After doing some deep debugging I am seeing the following in the MDS log 
on node B.  This is when the CPND_EVT_ND2ND_CKPT_ACTIVE_SYNC is sent 
from the active replica on node A to the replica on node B. The sync 
message never gets up to the CPND layer on node B because it is dropped.

This is with 10k sections, each section 1k.

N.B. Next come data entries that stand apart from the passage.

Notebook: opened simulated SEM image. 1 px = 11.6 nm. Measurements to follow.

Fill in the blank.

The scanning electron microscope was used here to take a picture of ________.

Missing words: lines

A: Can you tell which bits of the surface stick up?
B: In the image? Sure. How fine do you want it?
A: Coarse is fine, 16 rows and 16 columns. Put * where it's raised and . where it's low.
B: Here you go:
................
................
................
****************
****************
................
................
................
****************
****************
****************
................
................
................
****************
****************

Jan  7 21:32:32.772347 <1789648919> ERR    |MDTM: Frag recd is not next 
frag so dropping adest=<0x010010023922604c>
Jan  7 21:32:32.772399 <1789648919> ERR    |MDTM: Message is dropped as 
msg is out of seq TRANSPOR-ID=<0x010010023922604c>

I've turned on MDS debug on node B, and the packet being sent over is 
gigantic.  It starts failing at fragment number 2703.  The next fragment 
that comes in is 2707, then 2722.  The last fragment that comes in is 7444.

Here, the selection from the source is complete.